This article is something I feel I owe immediate gratification to. Partly because I feel I was raised on this system of thoughtless convenience. It's been simply enlightening, in terms of my own life and the behavior of a few of my service learning students. "Good Job!" was probably the phrase my mother uttered to me more than any other. Since moving out, my direction, my goals and my motivation just seem so depressingly distant and foggy. I can't help but believe that never being pushed to find satisfaction within my own accomplishments has lead to this.

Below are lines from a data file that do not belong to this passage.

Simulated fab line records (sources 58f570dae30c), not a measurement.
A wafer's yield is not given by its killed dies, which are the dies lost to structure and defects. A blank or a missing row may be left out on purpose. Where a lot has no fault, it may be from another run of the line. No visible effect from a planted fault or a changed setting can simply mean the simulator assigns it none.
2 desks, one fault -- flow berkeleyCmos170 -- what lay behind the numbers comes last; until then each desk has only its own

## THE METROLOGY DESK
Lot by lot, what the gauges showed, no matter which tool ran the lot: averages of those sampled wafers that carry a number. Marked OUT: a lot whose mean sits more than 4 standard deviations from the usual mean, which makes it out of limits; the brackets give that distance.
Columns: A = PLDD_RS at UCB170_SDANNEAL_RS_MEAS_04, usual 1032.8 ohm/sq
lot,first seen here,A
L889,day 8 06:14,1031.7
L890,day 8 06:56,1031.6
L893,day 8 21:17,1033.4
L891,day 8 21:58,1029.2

Within the art class I teach for service learning, there is one student I've been curious about. His ability to absorb a 10 minute set of instructions, and efficiently complete his class objective seems to surpass any other student in the class. When he is done, he helps those around him. Yet, the last two times I've met with the class he's asked for help on his assignment. I'll repeat the teachers instructions and about halfway through he'll begin his assigned work. He'll finish the first step, place his freshly cut paper down on the table, and just look at me with this confused look that reeks of insecurity. It's just now become apparent that his mood and self esteem at that point hinges on the same two words as so many other kids. He doesn't need my help at all, only my approval.
Points to share:
There is a reason so many respond with these monotonous phrases, because it's simple. It has become first nature after anyone mentions an accomplishment to hit the go-to phrase or some other sort of praise. Ditching it won't be easy but it remains obvious that it can't continue. Forms of praise turn children into drones, the alternatives boost self confidence and drive, all things that are directly related to success. When a child is taught to live his leave to please others, what happens when no one is left to please, what does it say about how much you value yourself?